1 month from today, pray to God, I’ll have 1 solid year of sobriety.  It’s hard to believe but then…it’s not.  It’s been a battle hard-won.  Twenty-two years of head banging, inner conflict and torment.  Knowing the truth.  Trying to deny it. Work around it. Trick it.  Ignore it.

Anything but face it.

The powerlessness.  The unmanageability of my life although most of the time, I put on a pretty good show.

The wreckage.

The withering of my soul.

Oh yeah, there have been times when the blinders came off and moments where the truth sunk in- even a spirit of willingness.  Usually after a humiliation.  But the willingness came more from an attempt to redeem myself; in my own eyes as well as for those around me- a bargaining chip- an action originating in pride to soften the sting of idiocy.
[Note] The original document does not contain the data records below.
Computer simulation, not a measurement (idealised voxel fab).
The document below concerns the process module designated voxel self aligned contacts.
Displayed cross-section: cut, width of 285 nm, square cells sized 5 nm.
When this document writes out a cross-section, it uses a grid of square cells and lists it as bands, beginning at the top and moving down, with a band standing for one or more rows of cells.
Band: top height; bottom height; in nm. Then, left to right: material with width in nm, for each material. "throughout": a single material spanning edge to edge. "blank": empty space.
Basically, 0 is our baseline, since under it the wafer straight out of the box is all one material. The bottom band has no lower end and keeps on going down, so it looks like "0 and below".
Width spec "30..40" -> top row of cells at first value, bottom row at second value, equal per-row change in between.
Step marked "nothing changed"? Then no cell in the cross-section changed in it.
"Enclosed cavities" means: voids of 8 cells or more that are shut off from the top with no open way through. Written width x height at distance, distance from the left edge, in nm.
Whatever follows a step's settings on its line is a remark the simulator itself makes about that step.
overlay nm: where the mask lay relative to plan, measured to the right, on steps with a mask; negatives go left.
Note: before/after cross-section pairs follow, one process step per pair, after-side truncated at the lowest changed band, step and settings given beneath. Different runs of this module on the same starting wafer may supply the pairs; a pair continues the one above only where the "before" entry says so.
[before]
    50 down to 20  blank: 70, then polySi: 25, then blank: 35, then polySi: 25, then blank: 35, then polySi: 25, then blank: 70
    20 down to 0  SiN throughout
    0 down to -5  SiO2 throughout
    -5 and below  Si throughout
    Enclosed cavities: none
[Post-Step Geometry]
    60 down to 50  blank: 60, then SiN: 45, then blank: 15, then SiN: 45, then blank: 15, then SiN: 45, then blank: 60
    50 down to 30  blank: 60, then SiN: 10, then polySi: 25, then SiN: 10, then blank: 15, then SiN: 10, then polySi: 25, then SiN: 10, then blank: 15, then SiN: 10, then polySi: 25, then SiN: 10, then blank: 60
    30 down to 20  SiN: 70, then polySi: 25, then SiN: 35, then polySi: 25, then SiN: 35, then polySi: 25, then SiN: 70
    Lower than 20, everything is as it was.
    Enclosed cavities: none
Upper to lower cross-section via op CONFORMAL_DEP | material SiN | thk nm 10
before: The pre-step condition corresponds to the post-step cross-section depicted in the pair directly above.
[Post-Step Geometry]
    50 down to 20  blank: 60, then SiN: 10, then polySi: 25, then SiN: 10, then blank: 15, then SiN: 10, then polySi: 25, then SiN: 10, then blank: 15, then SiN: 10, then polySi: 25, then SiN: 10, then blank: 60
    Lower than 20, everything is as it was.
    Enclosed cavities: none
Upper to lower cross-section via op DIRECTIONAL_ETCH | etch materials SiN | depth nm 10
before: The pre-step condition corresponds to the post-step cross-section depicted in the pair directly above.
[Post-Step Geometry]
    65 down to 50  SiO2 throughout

The willingness was for the wrong reasons.

But now…everything has changed.

I have not had even one day of taking this sobriety for granted and I’m still in awe that I truly am a new creation.

Thanks be to God.

I’ve had an aversion to all things electronically social these past 3 or 4 months.  Kind of like I overdosed. So, I’m unsure as to how long I will continue posting here on WTW.   While I do enjoy and derive great satisfaction from the finished product when I post, it’s a long and arduous process.  Perfectionism makes it way too time consuming.

But I don’t want to just disappear. I’ve spent most of my life doing just that and it’s a pattern of old behavior that needs to go.  And it leaves me feeling unsettled when others do the same.

While I suffer deeply for connection, it’s the thing I have always feared the most.

I used to love the A.A. saying “Live and let live”.  Most selfish people do.  We take it to mean “Ask  nothing of me and I’ll ask nothing of you”.  Perfect.

That’s not what it means.

Thank you to all my fellow bloggers (you know who you are) who have seen me through to this amazing point because while I give the glory to the Lord for my sobriety, He sent you, His angels, to me.